But there’s reason for Latino groups to worry whether their winning streak might be coming to an end at the worst possible time. Democratic Gov. John Hickenlooper’s approval ratings have flagged over the last year along with Obama’s, and Republicans won two recall elections against state legislators who voted for a new gun control law. It’s possible that Democrats are due for backlash after controlling what’s still a relative swing state for so long.
“It’s a difficult year for incumbents in any party,” Hickenlooper told msnbc.
Just as importantly, Republicans in the state believe they have nominated far less divisive candidates at the top of ticket this time. They include Gardner, whose entrance in the race prompted Buck to drop out, and gubernatorial candidate Bob Beauprez, who narrowly defeated Tancredo in the Republican primary in June. Some Republicans believe they’re so well positioned this year that twin losses in November would mean Colorado has irretrievably turned blue.
“As Nixon famously said: ‘They don’t have me to kick around anymore,’” Tancredo told msnbc. “Everything that the Republican Party establishment wants they got in terms of candidates, money, and general overall political environment.”

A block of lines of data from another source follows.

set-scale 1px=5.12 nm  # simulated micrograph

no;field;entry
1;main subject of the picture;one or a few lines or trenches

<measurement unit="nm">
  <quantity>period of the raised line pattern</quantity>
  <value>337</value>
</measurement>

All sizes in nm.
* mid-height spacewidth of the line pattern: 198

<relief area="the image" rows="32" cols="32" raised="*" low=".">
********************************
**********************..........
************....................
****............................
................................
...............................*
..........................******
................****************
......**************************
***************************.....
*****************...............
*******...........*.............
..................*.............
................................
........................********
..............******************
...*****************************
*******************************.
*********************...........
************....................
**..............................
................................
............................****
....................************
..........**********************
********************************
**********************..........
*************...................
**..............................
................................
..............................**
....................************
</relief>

Gardner’s take on immigration may be vague but it’s still miles away from Tancredo’s. While Gardner has only endorsed a path to legal status for young undocumented immigrants who join the military, he’s also one of only a handful of Republicans to vote against a recent House bill that would have ended the White House’s sweeping deferred action program for DREAMers — young immigrants brought to the U.S. as children.
Activists call this a flip flop: Gardner also voted for an amendment last year backed by Congressman Steve King, Tancredo’s border hawk heir in the House, that would defund the deferred action program. Gardner’s campaign claims the vote was meant as a message to the president about executive action, not a vote to deport people.
Coffman has gone even further than Gardner in embracing some aspects of immigration reform: He endorsed a path to citizenship for DREAMers as well as a path to legal status for law-abiding adults in 2013, a major reversal from the days when he aligned himself with Tancredo in campaign materials (a time when his district also contained far fewer Latino voters).